Yet a government is not automatically the operator community. It cannot ordinarily authorize private companies to accept a service provider, transfer contractual relationships, disclose protected records, or finance a new association. A collection of governments can demonstrate regional diplomatic support while still lacking direct authorization from the networks that will use and fund the candidate. Diplomatic representation follows states; registry service relationships follow legal entities and resources. The maps overlap but are not identical.
The multinational nature of an RIR also limits unilateral claims. The current draft requires a service region to cover a large, multinational area and forbids government or private-party undue control over RIR services. If one state, even a populous or technically important one, can select the replacement, the resulting institution may fail the independence test at its birth. A regional communique does not solve that problem if the process by which governments reached it was opaque or if operators were merely invited to observe.
Government input should therefore be recorded in a separate public-interest and legal assessment. Each participating authority should identify its competence, the interests it represents, the laws or risks it invokes, and whether it is also a resource holder. The assessment should report support, opposition, abstention, and nonparticipation by jurisdiction. It should not be converted into operator votes unless a government is casting a verified authorization for its own network entity.
Government objection can still matter greatly. A candidate that cannot lawfully incorporate, protect data, employ staff, receive assets, or operate across the proposed region is not viable regardless of operator enthusiasm. A state should be able to present that evidence. The decision maker must distinguish a concrete legal barrier from a political preference. The former may require redesign; the latter belongs in the balance of regional support but should not become an undeclared veto.
The primary mandate should come from verified operators
"Operator" needs a precise meaning. It should not mean anyone who describes themselves as technical. For succession, the core operator electorate should consist of legal entities with a current, verifiable relationship to number resources or RIR services in the affected region: resource holders, LIRs, ISPs, NIRs where they have a direct service role, sponsoring LIRs, and other direct registry customers. The categories should be reported rather than merged blindly.
Verification begins with identity. The electorate record should match the registry's service data, public delegation statistics, contracts where relevant, and independent corporate information. Each entity should have one canonical identity, with historic names and subsidiaries linked. A response should come from a person authorized to bind or formally represent the entity for governance or service decisions. Generic email replies and conference sign-up names are limited public evidence.

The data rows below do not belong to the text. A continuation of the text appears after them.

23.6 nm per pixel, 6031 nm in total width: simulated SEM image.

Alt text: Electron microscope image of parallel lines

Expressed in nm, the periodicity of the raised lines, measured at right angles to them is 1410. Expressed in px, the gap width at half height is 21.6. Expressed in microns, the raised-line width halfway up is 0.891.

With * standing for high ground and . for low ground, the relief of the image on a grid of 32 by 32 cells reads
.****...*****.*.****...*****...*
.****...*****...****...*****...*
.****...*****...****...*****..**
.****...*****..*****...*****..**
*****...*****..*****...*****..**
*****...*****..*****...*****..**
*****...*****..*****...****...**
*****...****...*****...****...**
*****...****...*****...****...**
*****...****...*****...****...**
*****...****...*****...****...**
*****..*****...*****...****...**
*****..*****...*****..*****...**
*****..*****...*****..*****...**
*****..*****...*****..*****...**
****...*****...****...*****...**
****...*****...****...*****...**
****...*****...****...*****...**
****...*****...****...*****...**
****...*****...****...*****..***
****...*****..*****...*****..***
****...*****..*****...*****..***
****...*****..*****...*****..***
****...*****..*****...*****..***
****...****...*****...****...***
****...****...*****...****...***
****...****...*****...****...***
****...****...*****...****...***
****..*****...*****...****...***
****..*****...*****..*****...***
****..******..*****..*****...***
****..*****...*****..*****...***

The NRO's statistics program shows that the registry system already maintains extensive public allocation and assignment data for IPv4, IPv6, and ASNs. Those files cannot by themselves create a voting roll; they do not settle membership, current control, customer status, or confidential contacts. They can, however, help test whether outreach covers the operational landscape and whether claimed supporters correspond to real resource relationships. Registry records, independently preserved at the start of the case, should supply the primary eligibility evidence.
Affiliate consolidation is essential. One corporate group may hold resources through many subsidiaries or memberships. Counting every affiliate independently can let a large group manufacture breadth. At the same time, collapsing unrelated operating companies too aggressively can erase genuine separate networks. The rules should define control, publish the method, allow challenge, and report both legal-entity and ultimate-control views.
One organization should normally provide one baseline authorization. Address volume should not become voting power; otherwise historic IPv4 holdings could dominate institutional legitimacy. Nor should every ASN or allocation produce another ballot. Resource scale still matters for transition risk, so the final report should include secondary measures: share of active service relationships, prefixes, ASNs, RPKI dependencies, and customer reach associated with support and opposition. Those are impact measures, not extra votes.
Operator priority is justified by commitment as well as exposure. The candidate needs fee income, governance participation, accurate customer data, and operational cooperation. A mandate is stronger when supporters agree not only that the institution sounds desirable but that they will receive service, pay published fees, update contacts, participate in governance, and cooperate with a tested migration. This is the practical logic embedded in ICP-2's original support requirement.
A mandate requires a denominator and an authority trail
Every claim of regional support should answer: support among whom? Without a denominator, 500 letters can be overwhelming or trivial. A credible assessment starts by freezing an eligibility date before campaigning changes the population. It then publishes aggregate counts by category and jurisdiction, explains exclusions, and creates a process for entities to challenge omission or duplication.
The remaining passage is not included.